I’ve spent most of my time blogging at my Big Data site here focused on the business value-add aspect of Big Data: Big Data Analytics. There are 2 emerging points about Big Data that are made consistently that I want to emphasize:
- Big Data as a practice does not just mean lots of data
- Eventually, all data can be seen as “Big Data”
That being said, we shouldn’t ignore the impacts that we feel as data professionals of large data sets and large data stores. This harkens back to the days of VLDBs, EDWs, Teradata, etc. where you have RDBMs that include techniques for dealing with the challenge of large databases: modifying schemas, backup/restore, read vs. write throughput and so on. I stick with my mantra that Big Data != NoSQL. That is, NoSQL has applications to Big Data problems. But NoSQL databases has varying origins and divergent purposes.
I have always seen the NoSQL movement as brought on by 3 primary drivers:
- Developers aversion to DBA work and the complexities of RDBMSs
- Internet social & search sites desire to not pay big $$ for large database systems
- The need for flexibility in schema and data even in very large data sets
#3 in my list above is addressed by the NoSQL databases that I’ve used: Cassandra, Hbase & Dynamo. Big Data Analytics has additional requirements that go beyond these key/value & document stores that are very good for inserting data, but not built for complex queries, aggregations, analytics, etc.

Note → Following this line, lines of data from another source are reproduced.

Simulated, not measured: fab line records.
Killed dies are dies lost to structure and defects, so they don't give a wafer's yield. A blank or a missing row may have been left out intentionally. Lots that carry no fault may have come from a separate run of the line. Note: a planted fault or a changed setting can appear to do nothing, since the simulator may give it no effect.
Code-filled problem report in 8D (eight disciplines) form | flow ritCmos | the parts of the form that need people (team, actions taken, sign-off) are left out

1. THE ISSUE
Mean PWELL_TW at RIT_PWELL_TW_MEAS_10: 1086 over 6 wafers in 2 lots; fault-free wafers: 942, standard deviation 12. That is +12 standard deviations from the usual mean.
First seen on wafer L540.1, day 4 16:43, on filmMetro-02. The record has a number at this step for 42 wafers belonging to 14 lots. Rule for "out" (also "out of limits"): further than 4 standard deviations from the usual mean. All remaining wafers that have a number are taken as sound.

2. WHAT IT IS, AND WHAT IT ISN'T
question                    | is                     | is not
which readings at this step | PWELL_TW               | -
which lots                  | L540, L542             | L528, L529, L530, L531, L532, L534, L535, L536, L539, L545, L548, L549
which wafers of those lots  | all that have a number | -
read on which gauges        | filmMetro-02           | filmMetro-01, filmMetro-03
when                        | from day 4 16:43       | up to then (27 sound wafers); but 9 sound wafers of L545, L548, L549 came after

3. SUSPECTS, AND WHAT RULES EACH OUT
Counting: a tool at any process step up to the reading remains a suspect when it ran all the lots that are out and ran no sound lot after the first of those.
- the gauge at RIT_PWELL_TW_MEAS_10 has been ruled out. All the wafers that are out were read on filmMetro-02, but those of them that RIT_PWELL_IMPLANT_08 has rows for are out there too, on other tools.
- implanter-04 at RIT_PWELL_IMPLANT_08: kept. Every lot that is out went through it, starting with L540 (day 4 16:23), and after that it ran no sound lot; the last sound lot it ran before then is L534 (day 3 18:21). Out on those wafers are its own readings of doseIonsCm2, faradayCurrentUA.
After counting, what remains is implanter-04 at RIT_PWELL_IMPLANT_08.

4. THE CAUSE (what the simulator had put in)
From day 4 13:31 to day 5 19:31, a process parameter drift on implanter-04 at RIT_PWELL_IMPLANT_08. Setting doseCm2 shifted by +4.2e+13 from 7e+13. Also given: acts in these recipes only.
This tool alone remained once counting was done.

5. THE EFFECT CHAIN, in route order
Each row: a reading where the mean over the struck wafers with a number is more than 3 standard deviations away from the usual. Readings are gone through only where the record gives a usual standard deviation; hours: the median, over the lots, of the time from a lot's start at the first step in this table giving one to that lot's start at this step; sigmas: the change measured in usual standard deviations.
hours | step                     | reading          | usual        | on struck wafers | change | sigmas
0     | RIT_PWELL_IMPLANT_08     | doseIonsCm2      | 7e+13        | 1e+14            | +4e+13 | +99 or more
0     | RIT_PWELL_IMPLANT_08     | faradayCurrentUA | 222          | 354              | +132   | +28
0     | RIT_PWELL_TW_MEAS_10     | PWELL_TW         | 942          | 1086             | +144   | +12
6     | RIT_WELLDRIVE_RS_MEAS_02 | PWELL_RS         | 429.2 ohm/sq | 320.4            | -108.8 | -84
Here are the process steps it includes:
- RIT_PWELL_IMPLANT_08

The major database vendors (MSFT, Oracle, Teradata, HP, EMC) are addressing these needs in their platforms by including more & more in-memory & columnar capabilities to help eliminate IO bottlenecks and including MapReduce functionality and other integrations to Hadoop tools to enable the analytics to distribute across clusters like Cassandra does for data stores.
Bottom-line: Your Big Data project will require a complete understanding of the NoSQL, Hadoop, MapReduce, DW and Analytics tool landscape. There are many more than I touched on here briefly that are available to you as a data professional. Each has their own strengths & weaknesses. The successful Big Data platforms that I’ve worked on to date have included some parts of all of those, so they are not mutually exclusive and they are not one-size fits-all.